Eagle Island, therefore, proposes to embark on a joint long-term project in search of ways of living that address the issue of sustainability through physical demonstration of viable solutions. In other words, we wish to look at how we are living and change it: not to create a community of sacrifice but rather to find a way to demonstrate that it is possible to create a modern and better community where people still have regular jobs, go to dinner parties, take their kids to soccer practice and yet, are able to leave a much smaller carbon footprint behind and therein perhaps encourage the tipping process towards a real, sustainable future for us all.

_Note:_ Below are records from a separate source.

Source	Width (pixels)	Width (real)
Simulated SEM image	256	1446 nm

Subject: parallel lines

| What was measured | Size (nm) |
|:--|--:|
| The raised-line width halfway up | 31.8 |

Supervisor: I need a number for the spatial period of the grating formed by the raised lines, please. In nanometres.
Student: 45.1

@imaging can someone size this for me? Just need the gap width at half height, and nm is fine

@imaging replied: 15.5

We wish to do this in concert with our neighbors, our city, our province and our country. As well, we want to enlist every bit of help that we can beg, borrow or negotiate from every expert, corporate entity and government body that we can. We believe that this willingness to do anything that it takes to set up and demonstrate a viable choice is the only way that a change of this magnitude can begin to be envisioned and put into action.

To this end, Eagle Island, a small community, just 90 ft off shore, with approx 80 residents on 15 acres, has decided to embark upon a project in which, for all intents and purposes, the island will reduce its footprint on the earth by as much as is humanly possible and more importantly, act as, not only a test case but a model for urban sustainability. We can film the transformation and build a web site – a how-to for other communities.”

We approached our city: if we can put our plan together, what better opportunity than when the Olympics are in town to announce it – the world will be here: our idea, our test community could really take off. The district got behind us and are talking about how we might be used to show other communities that it is possible and how they might be able to help that come to fruition.

"As a community, we have quantified our carbon footprint and have put together a working group of citizens to help us reduce our corporate and individual carbon footprints. As a Venue City for the 2010 Olympics, we are leading with the other host communities Project Blue Sky, the athlete-championed initiative to produce less carbon. I completely support Eagle Island's effort to become a low carbon community. They would exemplify the possible with your support." - Pam Goldsmith-Jones, Mayor, District of West Vancouver

We’ll start with an energy audit – homes and passenger barges, as well as the public utilities ($5000-$7000). The local utility companies are actively pursuing GHG reduction strategies and we plan to work with them. Once we know where we stand we’ll look at the best method for reducing the carbon output of our homes ($128,000–$180,000). Our average home emits 9 tonnes of CO2/year. Heat pumps, geo-thermal, alternative energy - we'll be able to go down to approx. 4.6 tonnes. For 32 homes that is 173 tonnes/year no longer being emitted. The next step would be the island’s barges ($45,000-$50,000): gas motors emit approx 1 tonne of CO2/year. With alternative energy that figure could be reduced to next to nothing – 35 tonnes eliminated. All of these steps will make a difference, but then we have other ideas: rain-barrels and vertical organic growing platforms (1/3 of the world’s GHG’s are from the growing, packing, transporting and storing of food) and a biomass-processing unit. Perhaps some solar and some VAWT’s, a local recycling website for items that could be eliminated from the dump – the sky’s the limit!

This project has the potential to generate significant impact not only locally but also nationally. 
We know that this is an ambitious project for a small community, but we are nothing, if not progressive in terms of addressing challenges in innovative ways.

We started with 2 people: a mother of 3 and a grandmother of 5. It seems that we looked at our children and grandchildren one day and suddenly woke up. We have decided that this isn’t a choice; it is our only choice – we are going to take this first step, for us, to make a brighter future a reality for everyone.